Life on the JA Ranch, 1915-1923
Source: Iva Belle (Moore) Tucker. Undated, 2 pages handwritten.
Transcript (spelling in original):
I was born November 10th 1915 near Vigo Park which is about 25 miles from Silverton Texas. Soon after my parents moved back to the area of Lakeview and Clarendon where they grew up. Dad got a job working for the J.A. Ranch as a single worker as there was no home available for his family. So my mother and I lived with her mother.
The Ranch had eight or ten homes for men with families could live. These homes were very nice and well built for these days. They were called camps and each had a name. Dad had only worked there a few months when the Campbell creek camp became available and we moved in. (We called it Camel Creek.) It could only be reached by wagon or horseback. I suppose I was about one year old when we moved there so don’t remember much about the place except it was a bushy place, hills near by, no yard fence. (I’m guessing now that it was near the end of the Palo Dura Canyon.) One thing I do remember is a man visitor was there one day and I suppose he was sent there to help Dad with the cattle work. This day they were getting ready to cook a meal outside. They dug a space in the ground in the back yard, and just guessing of course, that it was about 3 feet long and 2 feet wide and one foot deep. They built a fire in the hole and lay branding irons across it to lay the steaks on to cook. I guess that was Bar B. Q. I remember the man took me for a ride on the horse.

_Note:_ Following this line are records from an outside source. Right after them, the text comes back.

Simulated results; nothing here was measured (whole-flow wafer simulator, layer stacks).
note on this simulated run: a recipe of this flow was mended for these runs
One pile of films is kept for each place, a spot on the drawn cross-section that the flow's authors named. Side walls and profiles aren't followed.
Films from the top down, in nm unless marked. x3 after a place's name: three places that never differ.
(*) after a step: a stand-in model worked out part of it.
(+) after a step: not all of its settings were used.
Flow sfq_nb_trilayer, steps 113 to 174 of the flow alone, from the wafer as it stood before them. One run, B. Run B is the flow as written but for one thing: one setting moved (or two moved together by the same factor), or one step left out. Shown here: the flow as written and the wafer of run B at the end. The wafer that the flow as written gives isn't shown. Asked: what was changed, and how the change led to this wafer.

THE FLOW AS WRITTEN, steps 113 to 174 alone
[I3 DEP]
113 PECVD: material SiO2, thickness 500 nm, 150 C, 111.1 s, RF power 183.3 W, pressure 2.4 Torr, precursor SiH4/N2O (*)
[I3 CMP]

I don’t remember moving from Campbell camp to the Woodburn place but according to family records we were living there when my sister Ruth was born on Sept 17/1918. According to articles Mr. Blasingame was living at the Campbell place at that time. After we moved out,
— on July 21/1920 My sister Florence was born
— on July 27/1922 my brother William was born (Bill)
at this Woodburn place.
We had a telephone and could call headquarters and give them our grocery list and they had a truck that went into Clarendon on certain days and they would get the groceries and bring them to us and also to other camps. Dad bought a buggy and one Christmas we went to Grandma’s place.
I think it was about a twenty-five mile trip. It was cold and snow on the ground. Dad took some bricks and heated them. Then wraped them in feedsacks so then we could put our feet on them so they would stay warm during the trip.
Later Dad bought a Model T Ford. We had chickens, pigs, milk cows with feed for them furnished by the Ranch. We also had a vegetable garden. The hogs were killed near Christmas time and stored in a smoke house. Dad was paid $75.00 per month.He would take a wagon and go into nearby woods and cut trees for our fire place and cook stove.
In August of 1922 the Ghram Place home was available so we moved there as it was near the school that’s pictured in the inclosed articles and I was old enough for school. (We thought.) We found out that I had to be seven years old by September and I wouldn’t get to go until the next year as I would be seven until Nov. So the next year I was ready. The teacher lived in Clarendon but boarded with us during the school term. A family that lived a mile or two north of us that had a 12 year son, and a teen age son and a daughter. They came in a two seated buggy and picked me and the teacher up and we went about 2 more miles to the school. Then there was a teen age boy who came by horseback from the opposite direction. The three teenagers were in the 6th grade. The 12 year old in the 4th grade and I began my famous education.
The following August Mom & Dad decided to leave the J.A. and moved to Clarendon.